Great Spiritualists and Friends
A musical medium, Jesse F. Shepard, an American from California, performed on the piano in Great Britain, Australia, France, Russia, Germany, the United States, and other countries, often before royalty. He also sang and it was said that his voice filled cathedrals. However, he performed mostly in the dark and always while in a trance state. Occasionally, the piano could be seen playing without Shepard’s hands on it. In the normal (non-trance) state, he could neither play nor sing.

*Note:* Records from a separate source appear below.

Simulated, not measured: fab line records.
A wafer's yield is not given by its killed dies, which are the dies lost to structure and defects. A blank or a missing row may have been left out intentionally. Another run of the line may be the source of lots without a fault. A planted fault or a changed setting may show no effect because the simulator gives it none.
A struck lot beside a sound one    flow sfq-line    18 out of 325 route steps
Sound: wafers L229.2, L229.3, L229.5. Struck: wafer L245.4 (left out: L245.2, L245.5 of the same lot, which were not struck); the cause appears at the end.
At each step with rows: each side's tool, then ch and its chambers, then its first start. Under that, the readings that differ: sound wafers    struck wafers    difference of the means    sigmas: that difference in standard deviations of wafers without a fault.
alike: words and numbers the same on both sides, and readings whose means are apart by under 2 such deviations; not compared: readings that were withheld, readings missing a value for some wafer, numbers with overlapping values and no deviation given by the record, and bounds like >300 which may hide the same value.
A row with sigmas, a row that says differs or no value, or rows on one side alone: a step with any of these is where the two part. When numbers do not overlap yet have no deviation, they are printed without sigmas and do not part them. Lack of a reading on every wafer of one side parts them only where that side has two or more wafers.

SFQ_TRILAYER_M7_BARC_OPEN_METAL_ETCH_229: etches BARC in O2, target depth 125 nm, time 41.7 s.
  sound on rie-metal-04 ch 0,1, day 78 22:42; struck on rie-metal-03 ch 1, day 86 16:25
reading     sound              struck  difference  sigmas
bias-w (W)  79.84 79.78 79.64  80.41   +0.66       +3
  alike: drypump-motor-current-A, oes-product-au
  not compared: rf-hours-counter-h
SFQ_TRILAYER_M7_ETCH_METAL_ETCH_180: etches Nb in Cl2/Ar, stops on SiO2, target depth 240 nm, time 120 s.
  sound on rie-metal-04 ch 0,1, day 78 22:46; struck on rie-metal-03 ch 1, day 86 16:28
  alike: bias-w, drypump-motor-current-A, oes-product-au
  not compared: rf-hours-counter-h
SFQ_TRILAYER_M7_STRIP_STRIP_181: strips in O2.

Reporting on a performance that took place on September 3, 1893, Prince Adam Wisniewski stated that the second piece played by Shepard that night was a rhapsody for four hands, by Liszt and Thalberg. “Notwithstanding this extra ordinarily complex technique, the harmony was admirable, and such as no one present had ever known paralleled, even by Liszt himself, whom I personally knew, and in whom passion and delicacy were united. In the circle were musicians who, like me, had heard the greatest pianists in Europe, but we can say that we never heard such truly supernatural execution.”
Of Shepard’s voice, Professor M. Bernardin Rahn said that it was very unique. “There is no imitation of it possible,” he added. “The compass of the voice can have nothing likened to it. A bass of profound depth, full expression, is first heard. Thereupon it is answered by a soprano, which attains the utmost heights with clear and thrilling notes. Brilliant shakes follow the most amazing staccato.”
According to Professor J. Kiddle of New York, Shepard was not only a gifted trance musician, but also gave trance addresses in English, French, German, Latin, Greek, Chaldean, and Arabic, dealing with scientific, philosophical, and social subjects.
He also wrote two volumes of discourses. Renowned Belgian author Maurice Maeterlinck, the 1911 Nobel Prize winner in literature, said that he knew of nothing in literature more admirable or more profound.